In view of this, this paper focuses on the three key aspects of sample expansion, feature enhancement, and network decision-making, and makes every effort to overcome the deep learning problems involved in the field of train rail surface condition recognition in the context of small samples, and then constructs a rail surface condition recognition model based on the local inference constrained network. In terms of sample expansion, with the help of the generative adversarial network technology, the limited number of real sample data is expanded to obtain a data set with both semantic coherence and sample distribution diversity, laying a solid data foundation for subsequent research. In terms of feature enhancement, by ingeniously integrating the attention mechanism into the network architecture, the key position of the features of the rail surface adhesion medium is highlighted, and the adaptability level of the model is significantly improved, enabling it to better deal with the complex and changeable rail surface conditions. In terms of the network decision-making link, a spinal network with a residual structure is innovatively constructed. With the accurate input of local information, it helps the deep network to achieve more accurate result output while reducing the number of operations, greatly optimizing the operation efficiency and recognition accuracy of the model. Finally, the proposed method is rigorously verified and deeply analyzed through experiments to comprehensively ensure the scientificity and effectiveness of the method.

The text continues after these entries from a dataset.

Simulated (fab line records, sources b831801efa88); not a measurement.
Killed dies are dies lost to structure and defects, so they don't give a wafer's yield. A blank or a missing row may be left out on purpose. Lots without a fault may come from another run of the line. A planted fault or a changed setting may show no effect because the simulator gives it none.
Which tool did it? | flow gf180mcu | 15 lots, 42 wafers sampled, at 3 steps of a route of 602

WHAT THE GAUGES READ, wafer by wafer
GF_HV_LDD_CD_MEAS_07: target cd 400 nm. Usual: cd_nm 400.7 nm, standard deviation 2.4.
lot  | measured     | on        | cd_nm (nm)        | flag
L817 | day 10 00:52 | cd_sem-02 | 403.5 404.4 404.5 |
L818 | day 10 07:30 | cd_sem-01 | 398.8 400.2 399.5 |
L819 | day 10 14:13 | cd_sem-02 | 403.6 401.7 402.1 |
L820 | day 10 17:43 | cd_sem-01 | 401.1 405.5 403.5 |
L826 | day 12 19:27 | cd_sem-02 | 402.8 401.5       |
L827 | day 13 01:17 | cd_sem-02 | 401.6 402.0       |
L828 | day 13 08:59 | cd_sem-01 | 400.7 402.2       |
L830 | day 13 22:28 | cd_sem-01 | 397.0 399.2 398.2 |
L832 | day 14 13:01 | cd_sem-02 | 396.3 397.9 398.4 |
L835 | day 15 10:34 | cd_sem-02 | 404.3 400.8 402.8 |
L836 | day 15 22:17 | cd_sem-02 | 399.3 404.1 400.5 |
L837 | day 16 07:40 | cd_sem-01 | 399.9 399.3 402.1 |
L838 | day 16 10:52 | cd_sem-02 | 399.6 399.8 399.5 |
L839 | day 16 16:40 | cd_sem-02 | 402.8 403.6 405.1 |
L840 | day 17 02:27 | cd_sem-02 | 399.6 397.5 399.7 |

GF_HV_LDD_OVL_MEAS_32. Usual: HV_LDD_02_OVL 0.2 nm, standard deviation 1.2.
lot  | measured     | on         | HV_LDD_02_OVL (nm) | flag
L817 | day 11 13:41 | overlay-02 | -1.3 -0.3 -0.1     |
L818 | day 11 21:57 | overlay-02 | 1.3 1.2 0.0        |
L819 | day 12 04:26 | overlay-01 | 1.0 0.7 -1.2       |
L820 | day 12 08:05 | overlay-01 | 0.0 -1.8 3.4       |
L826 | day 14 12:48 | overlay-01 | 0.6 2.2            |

2. Modeling of the Local Inference Constrained Network for Rail Surface Condition Recognition

Dry, wet, and oily are relatively common types of rail surface conditions, as shown in Figure 1.

dry wet oily

Figure 1. Common types of rail surface conditions.

Given that the data scale of rail surface condition images is relatively small, it is very likely to lead to the situation of feature space deficiency. Therefore, after completing the conventional data preprocessing process, on the one hand, starting from sample expansion, the number and types of samples are enriched to make up for the scarcity of the original data; on the other hand, focusing on the feature enhancement link, through ingenious design and meticulous operation, various unique features of the rail surface are deeply explored and strengthened, highlighting their key position in the subsequent model recognition process. At the same time, bold innovation and optimization are carried out at the network decision-making level, and an efficient network system suitable for the small sample situation is carefully constructed. Combining all the above efforts, we are committed to building a train rail surface condition recognition model specifically for the condition of small samples, effectively improving the accuracy and reliability of rail surface condition recognition, as shown in Figure 2.

Figure 2. Recognition model of the local inference constrained network for rail surface conditions.

In the recognition model of the local inference constrained network in Figure 2, the diverse sample expansion module makes use of a generative adversarial network model to fit the real sample space, generating diverse and accurate rail surface image samples so as to expand the sample feature space; the feature extraction process module first acquires discriminative feature vectors and then embeds an attention mechanism to assign different weights to the feature vectors, enhancing their discriminability; the residual spinal fully connected layer module reorders and assigns values to the importance of local features, allowing the network to achieve more accurate results with fewer computations.

2.1. Sample Expansion

The purpose of sample expansion is to provide an adequate number of samples for the learning and training of the deep network. In the basic generative adversarial network model, the generator receives a random sample space with a Gaussian distribution and noise data, while the discriminator receives the samples generated by the generator and real data samples. Both of them use the loss function to perform backpropagation of gradients to update the parameters of their own network models. However, this model uses random samples with a Gaussian distribution and noise data, ignoring the characteristics of the information distribution of the actual application objects, resulting in poor quality of the generated samples. In view of this, during the sample expansion stage of this paper, noise data is added based on the AdaIN mechanism, enabling the generator to generate rail surface condition images according to the image size. Moreover, independent Gaussian noise is input into each layer, which only causes slight changes in the visual features.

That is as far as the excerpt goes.